FOR IMMEDIATE RELEASE
Sept. 27, 2023
Board of Regents announces 2023 fall semester enrollment
(Topeka, Kan.) - Preliminary census day figures released today by the Kansas Board of Regents (KBOR) show an increase in student enrollment across the state’s public higher education system. The public university, community college and technical college sectors all saw growth in headcount and full-time equivalent enrollment. Overall, the system has experienced a 2.0 percent increase in enrollment as of the 20th day fall census compared to the prior year.
“We are encouraged to see enrollment growth across our system this year,” said KBOR President and CEO Blake Flanders. “With initiatives such as increased student financial aid, a common general education package, and growing opportunities for students to participate in applied learning and internships, our system has made important strides to increase affordability, access and success and begin to reverse a long trend of declining enrollment. We look forward to continuing this work and serving Kansas families and businesses.”
Across the six state universities, there was an increase of 1,467 students (1.7 percent), and Washburn University grew by 243 students. Community colleges experienced an increase of 643 students (1.1 percent), while technical colleges saw an increase of 871 students (8.6 percent).
View preliminary fall enrollment summaries in both headcount and full-time equivalent enrollment for each public higher education institution in Kansas here. Enrollment numbers may also be accessed at stats.kansasregents.org through the Fall Census tab.
Full-time equivalency is calculated by dividing the total number of undergraduate credit hours taken in a semester by 15 and graduate credit hours by 12.

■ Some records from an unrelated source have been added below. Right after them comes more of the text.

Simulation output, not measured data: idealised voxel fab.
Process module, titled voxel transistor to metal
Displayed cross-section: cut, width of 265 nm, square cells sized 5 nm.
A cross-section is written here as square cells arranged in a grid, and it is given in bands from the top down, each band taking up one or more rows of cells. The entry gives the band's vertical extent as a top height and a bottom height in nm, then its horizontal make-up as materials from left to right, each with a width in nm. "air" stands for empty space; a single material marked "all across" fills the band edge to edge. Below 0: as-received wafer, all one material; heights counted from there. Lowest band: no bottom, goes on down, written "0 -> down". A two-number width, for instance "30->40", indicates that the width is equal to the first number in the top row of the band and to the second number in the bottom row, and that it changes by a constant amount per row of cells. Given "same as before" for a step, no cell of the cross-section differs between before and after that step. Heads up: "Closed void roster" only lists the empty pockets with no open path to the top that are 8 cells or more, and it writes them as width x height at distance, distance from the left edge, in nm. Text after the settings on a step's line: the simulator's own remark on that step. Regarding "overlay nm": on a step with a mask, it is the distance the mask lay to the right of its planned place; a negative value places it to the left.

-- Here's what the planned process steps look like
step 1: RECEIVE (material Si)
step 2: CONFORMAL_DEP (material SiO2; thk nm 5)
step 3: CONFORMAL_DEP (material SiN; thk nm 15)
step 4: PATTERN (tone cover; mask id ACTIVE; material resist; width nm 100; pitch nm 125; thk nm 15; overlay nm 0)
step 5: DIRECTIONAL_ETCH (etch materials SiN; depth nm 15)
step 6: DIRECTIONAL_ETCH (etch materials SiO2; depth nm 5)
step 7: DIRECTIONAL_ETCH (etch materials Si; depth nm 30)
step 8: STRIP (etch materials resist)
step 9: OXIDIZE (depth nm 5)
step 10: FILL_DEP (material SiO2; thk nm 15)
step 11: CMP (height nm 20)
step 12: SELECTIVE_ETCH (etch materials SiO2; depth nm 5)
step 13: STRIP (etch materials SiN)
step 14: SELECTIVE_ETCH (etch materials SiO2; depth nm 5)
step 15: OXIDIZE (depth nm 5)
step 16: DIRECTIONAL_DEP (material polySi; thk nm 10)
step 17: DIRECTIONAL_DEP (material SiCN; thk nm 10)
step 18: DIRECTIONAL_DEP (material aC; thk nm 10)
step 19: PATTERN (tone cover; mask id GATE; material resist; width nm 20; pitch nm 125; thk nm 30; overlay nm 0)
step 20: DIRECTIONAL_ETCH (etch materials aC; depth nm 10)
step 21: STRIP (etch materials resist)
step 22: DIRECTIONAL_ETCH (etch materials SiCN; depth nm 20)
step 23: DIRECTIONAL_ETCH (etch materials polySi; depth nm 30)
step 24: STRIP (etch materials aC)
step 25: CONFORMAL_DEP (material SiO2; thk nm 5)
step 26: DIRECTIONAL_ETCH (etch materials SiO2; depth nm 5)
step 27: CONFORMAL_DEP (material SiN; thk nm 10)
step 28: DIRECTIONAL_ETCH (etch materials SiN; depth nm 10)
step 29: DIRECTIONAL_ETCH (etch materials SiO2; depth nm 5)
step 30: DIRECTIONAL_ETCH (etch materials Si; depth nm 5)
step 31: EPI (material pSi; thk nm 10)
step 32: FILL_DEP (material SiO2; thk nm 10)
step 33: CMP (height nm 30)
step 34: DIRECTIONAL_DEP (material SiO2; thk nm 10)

For more information, please contact Matt Keith at (785) 430-4237 or
About the Kansas Board of Regents
The nine-member Kansas Board of Regents is the governing board of the state’s six universities and the statewide coordinating board for the state’s 32 public higher education institutions (six state universities, one municipal university, nineteen community colleges, and six technical colleges). In addition, the Board administers the state’s student financial aid, adult education, high school equivalency, and career and technical education programs. Private proprietary schools and out-of-state institutions are authorized by the Kansas Board of Regents to operate in Kansas.